Another poster unable to stick to the subject without a condescending attack on another poster... The Cardinals always tried to add good pieces around young talent and stay competitive Our team cut the payroll down to an embarrassing level and has no intention of competing much like the teams I referenced. I get it the team was bad when Crane got it but it's gotten worse every year.
The Royals and Pirates are terrible comps for the Astros. Despite what people say, neither of those teams were actually all that good in terms of their minor league development for years. Sure they would turn out some studs, but most of the players they were sending up were junk with one or two good players that would cycle in and get traded off. The Astros (allegedly) have a critical mass of talent coming together at the same time that they can spend some money on free agents to augment. That was never the case with the Pirates and Royals. They typically had trash at the vast majority of the roster spots.

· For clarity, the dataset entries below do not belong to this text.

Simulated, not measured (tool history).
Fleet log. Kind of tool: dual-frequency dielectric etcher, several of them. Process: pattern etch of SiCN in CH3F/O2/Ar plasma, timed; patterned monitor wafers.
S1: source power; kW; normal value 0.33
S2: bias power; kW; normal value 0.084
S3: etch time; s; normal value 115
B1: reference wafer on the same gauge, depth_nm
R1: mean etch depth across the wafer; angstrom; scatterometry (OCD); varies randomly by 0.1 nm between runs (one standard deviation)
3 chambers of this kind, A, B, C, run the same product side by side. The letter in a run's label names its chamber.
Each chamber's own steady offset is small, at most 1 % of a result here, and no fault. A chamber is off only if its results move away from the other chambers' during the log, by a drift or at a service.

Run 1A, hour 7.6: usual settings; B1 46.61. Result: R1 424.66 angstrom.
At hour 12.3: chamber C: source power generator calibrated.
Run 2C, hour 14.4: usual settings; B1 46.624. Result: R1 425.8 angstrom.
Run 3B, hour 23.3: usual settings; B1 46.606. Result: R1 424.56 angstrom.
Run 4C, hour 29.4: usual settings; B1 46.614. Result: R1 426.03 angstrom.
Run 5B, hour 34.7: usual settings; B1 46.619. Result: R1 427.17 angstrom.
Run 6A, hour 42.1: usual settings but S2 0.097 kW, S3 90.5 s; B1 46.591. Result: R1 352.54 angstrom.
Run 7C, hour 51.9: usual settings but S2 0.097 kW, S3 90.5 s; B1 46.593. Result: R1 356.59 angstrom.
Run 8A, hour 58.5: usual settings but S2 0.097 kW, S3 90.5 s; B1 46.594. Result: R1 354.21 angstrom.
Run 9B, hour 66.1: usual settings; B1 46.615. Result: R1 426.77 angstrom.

The Cardinals never had a team devoid of talent like the Astros were. They spent money to augment a team that consistently had good players coming up. The Astros team had no cornerstone players on it. None.
I can walk into an auction and bid $100K on a Painting knowing it will fetch $150K. Guess that's a serious offer too.
Btw, the Astros aren't the Pirates or Royals....YET. BUT! If Crane doesn't get the money he wants for the TV deal along with his empty juice box he will turn it into those clubs. That's just business any no one would have reason to blame him. This club has lost 15% of its value since Crane bought it.
define serious he needs to win a couple of those international auctions to be called "serious". It's not like we don't have room to work with on the payroll... I think the issue here is that some of you guys are giving Crane the benefit of the doubt that he'll spend money later down the road. Maybe he will. I hope he does. I just haven't seen any signs that he will be anything but a tight ass when it comes to money.
They still had consistently highly ranked farm systems. As far as we know, some of the Astros players in the farm could be the same "trash" that the Royals and Pirates had to deal with. No team develops all "studs"... chances are, the Astros really will only have 1 or 2 future perennial "deserved" (not default) all-stars in their current system. I understand the Royals and Pirates never had the ability to retain anybody... but they also never had a breakthrough/contending team worth keeping intact either (until the Pirates broke through last year). That makes a difference. There was no sense in the Royals overpaying to keep Beltran when by himself, he wasn't going to turn the team around (then again, neither did the guys they got for him... Tehan/Buck). If the critical mass the Astros are bringing up doesn't get it done... they too will be looking to sell off the few prospects that do well, in order to "restock" the farm system and try it again (or, like I said before... they may then try a different strategy). I'm all for the rebuild... and I agree what they're doing has never been done before (largely because most fan bases or media markets wouldn't "let" it happen... Houston seems to be very accommodating in that respect), but I'm not ready to count chickens before they hatch simply because the minor league teams are doing well.
Crane has paid for those 1.1 picks (Corea, Appel and likely Rodon). The Astros have also used a good chuck of their international signing monies. I'm sure he will be out of pocket on the next spring training facility deal. Crane paid 30 large for Scott Feldman. Yeah but they did not sign Tanaka. Even if they matched the Yankees, Tanaka still signs with the Yankees. The Astros are going to have to be a 500 team on the rise before they will not have to overpay for FAs (which is a fact of life and not really a Crane problem).
They only traded them after they came up to the big leagues, and ultimately the team was not winning. Had the team been winning with them all, there may have been more of an effort to re-sign some of the key players (as I'm sure the Pirates will try to retain McCutchen, and some of the other key components). Same thing could happen with the Astros critical mass of prospects if the team ultimately doesn't win. See my above post.
Right, because two months at the beginning of a season in which the team will most likely finish last again is the same thing as a competitive baseball team in six years.
Being a fiscally smart organization is not a positive sign for the future? It's exactly what smart teams regularly do.
Except they had no money to sign those players even if they wanted to. Paying Beltran $17MM/yr would have been a fiscal disaster for Kansas City back in 2005. They wouldn't have been able to field a team around him. Their total payroll that year was $36MM. Pirates got a new TV deal a few years ago that should open them to being able to change their future plans.
Have you ever seen other baseball stadiums, either presently or in the past? There are very few that aren't covered in ads.
You don't know that. If they're on the cusp of contending for World Series, and they have a strong core of home-grown players that are all in their primes, they may have taken that risk. They may have scaled back their minor league drafts/international spending to pay for it (much like the Astros did from 2003-2009). The Rays are a prime example of a team that is willing to spend to keep certain guys (not all guys), because they know they have a great chance to win now. At the same time, they're not going to sign every potential free agent and limit their spending flexibility.